Aung San Suu Kyi: Still a Noble Democracy Champion?
Photo: Comune Parma |
Myanmar stands as unstable and fractious as ever, is Aung San Suu Kyi still committed to the ideals she had when she came to power?
By Oliver Ward
August 22, 2017
During Xi Jinping’s state visit to the UK in 2015, Speaker of the House of Commons, John Bercow, took the opportunity to praise the leader of the opposition in Myanmar, Aung San Suu Kyi. During his introductory address, he lauded Mrs Suu Kyi as “the noble peace prize winner, democracy champion and international symbol of the innate human right to freedom.” Now, more than 18-months into her leadership term, the situation in Myanmar is beginning to make his comments look misplaced.

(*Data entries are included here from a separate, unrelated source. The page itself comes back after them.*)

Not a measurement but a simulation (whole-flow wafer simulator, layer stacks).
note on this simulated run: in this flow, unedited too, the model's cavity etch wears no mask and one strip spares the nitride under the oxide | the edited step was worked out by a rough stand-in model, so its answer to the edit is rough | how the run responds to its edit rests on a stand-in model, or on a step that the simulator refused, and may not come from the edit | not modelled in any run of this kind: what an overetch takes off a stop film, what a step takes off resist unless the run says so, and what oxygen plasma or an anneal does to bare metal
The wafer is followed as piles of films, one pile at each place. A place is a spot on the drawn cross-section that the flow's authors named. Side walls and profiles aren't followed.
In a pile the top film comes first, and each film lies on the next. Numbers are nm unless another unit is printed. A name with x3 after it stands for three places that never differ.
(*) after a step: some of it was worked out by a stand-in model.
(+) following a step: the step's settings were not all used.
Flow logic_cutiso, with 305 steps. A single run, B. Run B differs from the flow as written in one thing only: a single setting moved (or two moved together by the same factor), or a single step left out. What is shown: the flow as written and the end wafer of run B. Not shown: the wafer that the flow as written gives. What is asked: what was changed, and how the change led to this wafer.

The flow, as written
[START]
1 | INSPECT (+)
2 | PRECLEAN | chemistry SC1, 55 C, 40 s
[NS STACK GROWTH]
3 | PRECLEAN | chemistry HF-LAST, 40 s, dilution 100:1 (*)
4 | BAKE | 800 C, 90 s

She began her leadership with hope and promise
When the National League for Democracy (NLD) came to power after the general elections in November 2015, with Aung San Suu Kyi at the helm, the population hoped for their leader to bring peace to ethnic conflicts and promote democratic values across the country.
Despite the military’s lingering power within government, Aung San Suu Kyi enjoyed some early success. She freed 69 student activists who had been jailed for their involvement in education protests the previous year and immediately established a UN advisory commission to offer counsel on the situation of the Rohingya Muslims in Rakhine State. She also entered peace negotiations with armed groups from the Kachin and Shan states in an attempt to bring peace to the regions.
Instead of bringing peace to Myanmar, conflicts have escalated under her leadership
Despite her initial triumphs, Aung San Suu Kyi has been unable to fulfil her promises of bringing peace to Myanmar. The Rohingya situation has dominated international headlines for the alleged crimes against humanity taking place across the Rakhine State, yet Aung San Suu Kyi has remained silent on the issue. In the northern Shan and Kachin states, heavy artillery and air strikes in January led to a further 6,000 displaced civilians as fighting continues to rage across the region.
Since her initial decision to set up the UN advisory commission led by Kofi Anan, Aung San Suu Kyi has refused to cooperate with any UN attempts to investigate the Rohingya situation. Her government refused to grant entry visas to Myanmar for the three UN experts tasked with investigating violence against Muslims in the country. When a fact-finding mission did go ahead, Aung San Suu Kyi’s government removed the top UN official in the country from her post and distanced herself from the report’s findings.
Is bringing peace to Myanmar still a priority of her government?
Given her reluctance to engage with UN attempts to investigate the atrocities committed and her lack of success in bringing stability to northern Myanmar, it would be fair to assume that bringing peace to the country is no longer of primary concern to her government.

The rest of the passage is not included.